More on That Cartoon
I'm cross-posting here a piece that I put up at the Newsarama blog (comics website, for the uninitiated). I blog over there daily, and invite you all to come play, but this one seemed relevant to the AD audience, so I'm posting it here as well:
To build off Caleb's post below, as well as something I've written about before, today, Here and Now on NPR featured cartoonists talking about Obama and race.
Wednesday’s New York Post cartoon has sparked a national conversation about the role of race in cartooning. On Monday - two days before the Post cartoon came out - three editorial cartoonists shared their views on race in cartoons in a forum at the JKF Museum. We hear a piece of their conversation and then check in with one of the cartoonists, Joel Pett, to see if his opinion has changed in the light of the Post cartoon.
The audio is available on the site, and the segment on the cartoons comes in at 29:25. Pett notes that part of the reason to interpret the cartoon in a negative light is, frankly, the reputation of Delonas, the cartoonist.

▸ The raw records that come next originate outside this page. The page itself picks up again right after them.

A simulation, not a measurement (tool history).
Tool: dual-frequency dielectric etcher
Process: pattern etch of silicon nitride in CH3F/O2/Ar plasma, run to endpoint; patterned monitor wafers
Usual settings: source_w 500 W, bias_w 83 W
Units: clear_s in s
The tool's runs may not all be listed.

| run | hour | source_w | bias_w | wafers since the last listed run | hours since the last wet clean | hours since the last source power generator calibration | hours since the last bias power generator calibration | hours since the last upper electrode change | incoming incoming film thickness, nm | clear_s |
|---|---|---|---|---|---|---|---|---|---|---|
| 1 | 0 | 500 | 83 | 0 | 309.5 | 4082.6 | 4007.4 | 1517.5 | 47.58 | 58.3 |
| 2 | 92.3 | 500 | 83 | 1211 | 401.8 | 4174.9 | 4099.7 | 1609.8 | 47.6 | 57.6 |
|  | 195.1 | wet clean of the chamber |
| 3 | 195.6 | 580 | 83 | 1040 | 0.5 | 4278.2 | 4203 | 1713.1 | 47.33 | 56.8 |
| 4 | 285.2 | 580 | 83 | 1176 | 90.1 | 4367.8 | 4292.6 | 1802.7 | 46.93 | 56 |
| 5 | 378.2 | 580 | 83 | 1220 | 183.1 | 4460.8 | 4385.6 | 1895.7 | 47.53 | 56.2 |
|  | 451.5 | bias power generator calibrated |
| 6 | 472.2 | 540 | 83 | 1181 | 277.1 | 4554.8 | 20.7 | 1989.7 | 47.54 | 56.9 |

"The guy was either so insensitive as to not be able to anticipate this reaction or he anticipated it and just didn't care. Either way it's a terrible cartoon."
"There's a difference between free speech--you can draw a stupid racist cartoon and walk around the streets showing it to people. But that doesn't mean that you necessarily get a place in the profession and get paid for it. If you do that, you gotta expect to be held to some kind of standard of decency."
Eugene Robinson of the Washington Post said on MSNBC (at about 3:55 of the video) that the problem might've been caught if there was better diversity in the workplace. For example, I'd be willing to bet that many of the people who defended the cartoon on Caleb's post were white. I'm not trying to beat up on anyone for being white--I'm white. But the thing is, being white, we simply don't deal with racism the same way. This is what diversity does: it provides multiple viewpoints, multiple frames of reference for the same subject. This doesn't mean controversial subjects should be avoided at all costs, but that fraught images like this one can be examined from different perspectives, and that perhaps a better critique of the stimulus package could've been produced.
Not to be too much of an academic wanker, but Judith Butler, one of my favorite theorists, wrote that “The speaker who utters the racial slur is thus citing the slur, making linguistic community with a history of speakers,” (The Judith Butler Reader, p 221). Her point is that insults draw on a vast history in order to have their power. Perhaps Sean Delonas really wasn't aware that there is a long history in this country of comparing African-Americans to apes. But the people protesting in the street with Al Sharpton (whatever you may think of Sharpton) certainly were.
The New York Post is hardly a newspaper of record, and I'm not suggesting censorship. One of the best things about free speech is it tells us a lot about the speaker, and in this case, those giving him a platform. I've defended the free speech rights of offensive political cartoonists in the past in this very blog. But you cannot cry "free speech!" and then complain that people speak out against you. As Colleen Doran noted in a panel at NYCC, it's not censorship to choose what you will and will not support.